Credit card charges

March 23, 2017 | aito - association of independent tour operators



AITO reports that it’s no fairytale… tour operators and travel agents alike will have to absorb all credit card charges with effect from January 2018


Just the latest in a regular line of hits for the travel industry to take on the chin is this snappily-named consultation document, “The Second Payment Services Directive (PSD2)”, from HM Treasury, via Europe.

Says AITO Chairman Derek Moore: “Consultation on this little gem launched in the first week of February 2017, with an original deadline for responses of 13th March.  Happily, on 9th March, the deadline was extended generously to 16th March, so AITO’s been burning the midnight oil to get its response to the Treasury in time.”

What’s it all about?  From the travel industry’s perspective, just one little paragraph buried in the midst of some 201 pages (main document 49 pages, Annex 113 pages and Draft Impact Statement 39 pages).

To cut to the chase, all travel agents and tour operators will have to absorb all credit card charges if the Directive is implemented in its current form.  That’s 2% straight off the bottom line for AITO Specialist Travel Agents (well, all travel agents in fact), with no escape route.

Says Moore: “In the case of travel agencies, which deal on fixed commissions to sales, averaging 10% to 11%, the current charge to the consumer of 2% (the actual cost incurred) is vital to their survival.  This directive will seriously affect their livelihoods.”

Ditto for AITO specialist tour operators (well, all tour operators, in fact); many AITO holiday companies currently gently discourage consumers from paying by credit card by pointing out that AITO operators are fully bonded (flights, accommodation – even accommodation only, ie beyond current legislative demands) for client financial protection and there is no need for “double protection” by paying via credit card.

Says Moore: “Once the Government’s implicit encouragement to the general public to pay for more of their purchases by credit card is in action, holiday costs will of course go up because tour operators work on such slim margins (pre-tax profits of around 1% to 2% are the norm) that there is simply no way of absorbing such additional costs.  This backward step is, AITO believes, to the definite disadvantage of the holiday-buying public and to consumers generally.”

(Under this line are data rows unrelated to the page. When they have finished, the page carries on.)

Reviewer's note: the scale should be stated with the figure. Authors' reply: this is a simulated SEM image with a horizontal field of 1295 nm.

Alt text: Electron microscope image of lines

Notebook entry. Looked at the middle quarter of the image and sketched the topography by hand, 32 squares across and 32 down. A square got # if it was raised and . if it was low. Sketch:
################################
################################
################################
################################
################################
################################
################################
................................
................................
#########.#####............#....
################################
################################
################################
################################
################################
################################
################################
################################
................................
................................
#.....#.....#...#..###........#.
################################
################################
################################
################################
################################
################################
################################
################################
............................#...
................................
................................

Moore continues: “It seems ridiculous that the Government should be encouraging people to buy on the ‘never-never’, as credit was widely termed by our parents and grandparents.  Are they trying to help our beleaguered banks by pushing more business their way?”

A poll of AITO members has revealed that, when data is extrapolated from 44 tour operator respondents to include all 119 current AITO members, based on their joint turnover of £1BN, and assuming that all payments were via credit card, such card charges would amount to the substantial figure of £11M per annum.

Moore claims: “The credit card industry is likely to perceive a higher risk to them with more travel business going their way, meaning that they will probably charge holiday companies even more than they are at present.

“The impact of this move will mean that every consumer is adversely affected – even those who normally benefit from a lower price when choosing to pay by a debit card or cheque.  The public will be by far the loser rather than the beneficiary as a result of this new regulation – the polar opposite, we are sure, of its instigators’ aims.

“This forced increase in prices will further fuel inflationary tendencies in the economy, already exacerbated by the fall in the value of sterling against the dollar and the euro. 

“Does the Treasury really wish to score such an own goal?”